If you have no control over the writing process, then you are at some point bound to fail somewhere.
If you do have control over the writer, a simple way to "lock" files is to create a symlink. If your symlink creation fails, there is already a write in progress. If it succeeds, you just acquired the "lock".
But if you do not have any control over writing and creation of the file, there will be trouble. You can try the approach as outlined here: Ensuring that my program is not doing a concurrent file write
This will read timestamps of the file and "guess" from them if writing has completed or not. This is more reliable than checking the file size, as you could end up with a file over your size threshold but writing still in progress.
In this case the problem would be the writer starting to write before you have read the file in its entirety. Now your reader would fail when the file it was reading disappeared half way through.
If you are on a Unix platform, you have no control over write and you absolutely need to do this, I would do something like this:
- Check if file exists and if it does, if the "last written" timestamp
is "old enough" for me to assume the file is there
- Rename the file to a different name
- Check the renamed file that it still matches your criteria
- Get data from the renamed file
Nevertheless, this will eventually fail and you will lose an update, as there is no way to make this atomic. Renaming will remove the problem of overwriting the file before you have read it, but if the writer decides to start writing between 1 and 2, you not only will receive an incomplete file but you might also break the writer if it does not like the file disappearing half way through.
I would rather try to find a way to somehow chain the actions together. Either your writer triggering the read process or adding a locking mechanism. Writing 1.5GB of data is not instantaneous and eventually the unexpected will happen.

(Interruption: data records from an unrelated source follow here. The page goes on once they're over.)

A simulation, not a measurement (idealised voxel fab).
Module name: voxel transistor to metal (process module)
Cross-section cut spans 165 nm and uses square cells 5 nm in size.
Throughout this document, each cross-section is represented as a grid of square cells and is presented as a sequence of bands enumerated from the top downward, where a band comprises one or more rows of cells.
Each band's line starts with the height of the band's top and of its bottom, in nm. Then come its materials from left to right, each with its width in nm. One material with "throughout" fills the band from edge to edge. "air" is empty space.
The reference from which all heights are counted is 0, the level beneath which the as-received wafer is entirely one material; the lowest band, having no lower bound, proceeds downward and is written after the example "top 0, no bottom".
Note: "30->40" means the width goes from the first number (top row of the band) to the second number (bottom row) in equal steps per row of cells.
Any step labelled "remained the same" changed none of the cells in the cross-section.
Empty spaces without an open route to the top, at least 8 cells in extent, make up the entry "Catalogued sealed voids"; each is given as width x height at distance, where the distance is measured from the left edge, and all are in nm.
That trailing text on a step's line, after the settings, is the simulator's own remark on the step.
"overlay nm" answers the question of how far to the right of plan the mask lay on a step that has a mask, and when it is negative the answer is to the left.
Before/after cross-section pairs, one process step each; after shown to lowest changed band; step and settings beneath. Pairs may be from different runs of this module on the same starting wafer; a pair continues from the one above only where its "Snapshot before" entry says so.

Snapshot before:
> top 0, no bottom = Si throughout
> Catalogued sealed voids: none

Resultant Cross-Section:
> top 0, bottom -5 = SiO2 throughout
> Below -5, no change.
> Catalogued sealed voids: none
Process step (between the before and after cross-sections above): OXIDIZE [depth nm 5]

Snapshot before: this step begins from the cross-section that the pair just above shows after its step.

Or if you definitely cannot do anything like that, could you ensure for example that your writer writes maximum once in N minutes or so? If you could be sure it never writes twice within a 5 minute window, you would wait in your reader until the file is 3 minutes old and then rename it and read the renamed file. You could also check if you could prevent the writer from overwriting. If you can do this, then you can safely process the file in your reader when it is "old enough" and has not changed in whatever grace period you decide to give it, and when you have read it, you will delete the file allowing the next update to appear.
Without knowing more about your environment and processes involved this is the best I can come up with. But there is no universal solution to this problem. It needs a workaround that is tailored to your particular environment.